Speaking to Neil Cavuto on Fox News’ “Your World,” William Isaac declared “there’s probably going to be more failures along the way.” He compared the present financial and political situation with what was endured in the 1970s.

He pointed towards Washington losing control of its fiscal responsibilities and monetary policies. This haphazard leadership, when combined with runaway inflation, creates a mixture that banks are “just not ready for.”


In the 1970s, some 5,000 thrift banks were shuttered. Now, there will be nowhere near that number in the near future, and one reason is that there are not even 5,000 banks remaining.

The U.S. currently has roughly 4,500 banks operating.

Federal regulators stepped in and shut down Silicon Valley Bank (SVB) last week after the institution reported a $1.8 billion loss and its stock price collapsed. 

On Sunday, the FDIC along with the Treasury Department and Federal Reserve announced that depositors who held accounts with SVB and Signature Bank will be able to recoup their funds. The second bank was collateral damage after panicked depositors made a run on its holdings.


Isaac told Cavuto that the damage is not over and that “we’ve got some cleanup to do.” He continued to harshly criticize the federal government for what he termed as “awful” fiscal policy.

The former FDIC chair explained that Washington pursued irresponsible policies for 20 years and was joined in ineptitude by the Fed. “We have to get the monetary policy in line with where it needs to be. If we do these things, we can get out of this with minimal damage.”
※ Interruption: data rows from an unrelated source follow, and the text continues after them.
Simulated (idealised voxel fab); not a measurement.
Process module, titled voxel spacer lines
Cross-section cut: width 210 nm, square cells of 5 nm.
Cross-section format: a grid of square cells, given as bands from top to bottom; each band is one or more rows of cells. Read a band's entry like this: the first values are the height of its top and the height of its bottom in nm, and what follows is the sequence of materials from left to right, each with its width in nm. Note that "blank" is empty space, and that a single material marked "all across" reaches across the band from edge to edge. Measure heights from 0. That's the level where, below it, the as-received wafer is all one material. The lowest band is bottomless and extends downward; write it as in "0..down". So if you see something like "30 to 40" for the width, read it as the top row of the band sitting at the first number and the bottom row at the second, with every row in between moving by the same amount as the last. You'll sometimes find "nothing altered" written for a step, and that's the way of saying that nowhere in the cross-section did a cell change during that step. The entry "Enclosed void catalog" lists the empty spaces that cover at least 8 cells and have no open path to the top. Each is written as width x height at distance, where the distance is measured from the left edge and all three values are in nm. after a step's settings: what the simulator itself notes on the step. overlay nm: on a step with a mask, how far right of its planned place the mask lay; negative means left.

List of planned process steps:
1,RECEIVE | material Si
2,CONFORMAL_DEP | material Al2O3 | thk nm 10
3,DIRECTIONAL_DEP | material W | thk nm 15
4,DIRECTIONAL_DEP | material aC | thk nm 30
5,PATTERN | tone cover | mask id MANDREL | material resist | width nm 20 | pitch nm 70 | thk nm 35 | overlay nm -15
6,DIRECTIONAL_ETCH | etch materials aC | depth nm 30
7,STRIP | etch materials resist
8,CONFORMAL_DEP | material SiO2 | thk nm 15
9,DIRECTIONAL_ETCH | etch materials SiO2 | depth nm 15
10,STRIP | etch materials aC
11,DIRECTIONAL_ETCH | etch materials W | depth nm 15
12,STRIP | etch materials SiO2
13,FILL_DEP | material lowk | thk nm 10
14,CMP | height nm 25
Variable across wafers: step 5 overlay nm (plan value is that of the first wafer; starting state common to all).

The aftershocks of SVB’s collapse continue to reverberate across the financial sector. The institution held about $209 billion in assets when it was shuttered, making it the second-largest bank failure in U.S. history.

Its implosion is only topped by the 2008 financial crisis.

When doors and trading reopened on Monday, worldwide banks saw massive declines in their stock prices as investors scurried for safer ground. Further bank failures would be a troublesome sign for an economy already gripped with inflation and runaway government spending.